Iran’s Mines and Mineral Industries Development and Renovation Organization (IMIDRO) announced here on Sunday that the mining sector’s investment policies will change; stressing that investment in the mining sector should be as large as that in oil and gas industries.
Ahmad Ali Harati, who heads the organization, also said that the government of President Mahmoud Ahmadinejad will strongly support domestic and foreign investments, adding that the mining sector is planning to help reduce the country’s dependence on oil revenues.
The official further noted that the mining sector will supply the entire 45 million tons of iron ore for domestic production of 30 million tons of steel per annum.
He said mineral explorations have topped the organization’s mining sector development plans, adding that small coal mines will also be transferred to private companies.
However mining sector experts say the four-fold rise in mine exploitation-related taxes have killed the private sector’s incentive for investment, stressing that state-controlled mining activities are also not doing well.
They say the tax levied on mine exploitation activities has increased from 22,000 rials to 84,000 rials per ton in the past few years.

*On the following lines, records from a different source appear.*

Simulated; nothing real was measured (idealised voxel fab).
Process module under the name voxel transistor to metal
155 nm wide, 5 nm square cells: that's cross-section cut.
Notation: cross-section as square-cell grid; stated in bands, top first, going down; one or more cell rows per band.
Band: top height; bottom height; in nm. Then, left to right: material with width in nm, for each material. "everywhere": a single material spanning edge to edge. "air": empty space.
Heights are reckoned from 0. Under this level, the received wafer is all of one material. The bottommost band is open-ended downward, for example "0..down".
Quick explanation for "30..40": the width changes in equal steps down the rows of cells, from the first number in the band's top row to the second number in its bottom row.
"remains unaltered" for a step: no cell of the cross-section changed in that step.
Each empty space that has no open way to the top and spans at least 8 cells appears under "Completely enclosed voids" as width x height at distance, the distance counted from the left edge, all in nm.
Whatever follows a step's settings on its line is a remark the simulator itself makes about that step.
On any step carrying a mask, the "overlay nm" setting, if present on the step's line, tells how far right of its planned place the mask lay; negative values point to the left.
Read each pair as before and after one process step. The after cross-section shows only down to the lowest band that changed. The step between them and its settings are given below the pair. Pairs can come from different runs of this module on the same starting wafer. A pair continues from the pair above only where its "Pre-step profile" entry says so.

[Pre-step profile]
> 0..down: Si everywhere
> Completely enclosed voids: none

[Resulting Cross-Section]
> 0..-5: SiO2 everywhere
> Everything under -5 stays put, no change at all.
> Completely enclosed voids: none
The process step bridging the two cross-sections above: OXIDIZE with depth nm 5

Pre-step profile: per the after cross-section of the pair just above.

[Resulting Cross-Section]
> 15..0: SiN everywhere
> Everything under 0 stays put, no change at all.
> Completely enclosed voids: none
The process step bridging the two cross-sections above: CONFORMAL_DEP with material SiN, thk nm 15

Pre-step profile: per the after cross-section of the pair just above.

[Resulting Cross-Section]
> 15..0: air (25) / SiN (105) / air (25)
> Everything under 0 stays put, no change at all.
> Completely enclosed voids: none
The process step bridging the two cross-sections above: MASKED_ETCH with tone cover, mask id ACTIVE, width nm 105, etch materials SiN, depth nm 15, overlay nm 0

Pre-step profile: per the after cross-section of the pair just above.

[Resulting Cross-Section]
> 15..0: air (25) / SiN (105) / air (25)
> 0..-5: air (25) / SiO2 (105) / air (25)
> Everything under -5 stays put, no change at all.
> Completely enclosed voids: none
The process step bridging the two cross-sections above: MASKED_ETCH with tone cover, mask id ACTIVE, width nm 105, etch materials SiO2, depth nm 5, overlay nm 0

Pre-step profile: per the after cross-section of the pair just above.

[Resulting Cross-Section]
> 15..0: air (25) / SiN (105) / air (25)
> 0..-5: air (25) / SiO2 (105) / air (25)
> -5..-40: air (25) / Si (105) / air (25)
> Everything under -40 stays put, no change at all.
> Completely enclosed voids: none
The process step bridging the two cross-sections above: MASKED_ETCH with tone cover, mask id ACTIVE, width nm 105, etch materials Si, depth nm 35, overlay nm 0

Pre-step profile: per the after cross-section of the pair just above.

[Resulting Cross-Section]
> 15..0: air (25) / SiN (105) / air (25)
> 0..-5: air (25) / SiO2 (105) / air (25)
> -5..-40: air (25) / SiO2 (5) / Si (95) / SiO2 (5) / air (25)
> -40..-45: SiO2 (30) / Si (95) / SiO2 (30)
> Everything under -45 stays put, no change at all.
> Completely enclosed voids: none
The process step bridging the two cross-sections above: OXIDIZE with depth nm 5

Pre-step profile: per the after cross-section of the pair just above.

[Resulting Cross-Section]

The government must reduce its grip on the mining industry, whereas it has been trying to increase its share in mining sector projects in recent years.
Iran’s mineral output is set to increase by 10 percent from last year’s 150 million tons in the year to March 2006. Some $186 million worth of minerals was exported in March 2004-2005.
Several mines have been left unexploited across the country due to lack of funds. This is while participation of foreign investors has not been encouraged in major mine exploration projects.